17 Feb Leander Allen Plummer’s Striped Bass Reliefs – Scott Wilson
SO, YOU THINK YOU ARE OBSESSED WITH BASS?
A number of years ago I was fortunate to offer through my auction company a wonderful example of the work of a local artist who carved at the turn of the last century. While I’d been aware of the tautog and lobster subject that I’d sold as well as a number of freshwater examples, I only yesterday discovered examples of striped bass that Plummer had executed.
Leander Allen Plummer II (New Bedford, Massachusetts, 1857-1914)
Leander Plummer was born in New Bedford, Massachusetts. His father was one of the incorporators of the successful New Bedford Cordage Company. Initially working as a mining engineer, Plummer changed direction in 1883, when he decided at the age of twenty-six to pursue art, and spent the next four years studying at the Academie Julian in Paris. He was an enthusiastic fisherman and sportman and often depicted wildlife.
Plummer returned to the United States with his artistic training to initially work as a commercial artist specializing in massive, elaborately carved furniture. He spent his summers in Potomska painting the wildlife he observed as a fisherman and sportsman in the New Bedford area and eventually discovered a talent in woodcarving after nature. He became so interested in marine specimens that he had a wharf constructed so he could study live marine mammals and fish.
He found that he had a great aptitude for detailed naturalistic sculpture and combined his painting and woodcarving skills in creating “relief paintings”, his words for deeply carved wood reliefs that he stained with pigments he devised for authenticity to create a life-like appearance. He carved primarily in pine, teak and mahogany. His typical carvings took from six weeks to two months to complete and exhibited at Doll and Richards Gallery in New York.
Plummer’s panels became popular among fishermen and sportsmen, and by 1906 he had orders for approximately forty to fifty relief paintings.

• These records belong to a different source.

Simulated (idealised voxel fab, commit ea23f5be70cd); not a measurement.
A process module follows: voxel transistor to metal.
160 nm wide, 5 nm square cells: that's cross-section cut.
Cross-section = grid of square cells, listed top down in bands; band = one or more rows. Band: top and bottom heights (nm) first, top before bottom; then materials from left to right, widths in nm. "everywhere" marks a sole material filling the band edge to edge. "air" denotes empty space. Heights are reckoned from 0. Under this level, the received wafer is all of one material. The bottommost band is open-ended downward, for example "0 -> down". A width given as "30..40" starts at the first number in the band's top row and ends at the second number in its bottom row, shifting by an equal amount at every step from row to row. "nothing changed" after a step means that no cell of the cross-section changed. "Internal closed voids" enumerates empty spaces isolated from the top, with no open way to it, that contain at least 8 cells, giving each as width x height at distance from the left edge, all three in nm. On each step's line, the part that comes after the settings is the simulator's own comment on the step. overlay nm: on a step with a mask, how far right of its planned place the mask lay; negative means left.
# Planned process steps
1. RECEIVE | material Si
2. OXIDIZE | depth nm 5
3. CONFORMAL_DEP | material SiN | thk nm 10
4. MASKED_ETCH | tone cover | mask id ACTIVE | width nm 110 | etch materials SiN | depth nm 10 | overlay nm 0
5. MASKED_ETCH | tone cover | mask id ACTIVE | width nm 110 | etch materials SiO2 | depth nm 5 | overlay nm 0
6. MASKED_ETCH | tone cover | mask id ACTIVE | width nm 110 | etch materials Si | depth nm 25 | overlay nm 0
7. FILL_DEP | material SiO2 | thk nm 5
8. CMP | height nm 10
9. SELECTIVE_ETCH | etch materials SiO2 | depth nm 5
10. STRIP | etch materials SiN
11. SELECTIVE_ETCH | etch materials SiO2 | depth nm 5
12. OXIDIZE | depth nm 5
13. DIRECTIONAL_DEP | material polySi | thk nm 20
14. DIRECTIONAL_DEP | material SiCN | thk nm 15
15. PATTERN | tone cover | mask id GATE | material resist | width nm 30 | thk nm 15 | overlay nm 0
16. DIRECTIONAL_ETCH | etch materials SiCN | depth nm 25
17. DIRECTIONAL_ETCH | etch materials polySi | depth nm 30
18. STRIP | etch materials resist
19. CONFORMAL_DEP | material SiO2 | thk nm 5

Measuring 35½ by 62 inches, this intricately carved panel depicted a hooked bass leaping from swirling waters with seaweed, shells and other fish appearing in its wake. Stained with pigments that Plummer used to create a lifelike appearance, the masterpiece had descended through the family of the artist. The lot was accompanied by a brass-bound box filled with his gouges and woodworking tools. Several in the crowd bid the lot on its way to a selling price of $59,250.
* Please note the amazing dimensions of this carving!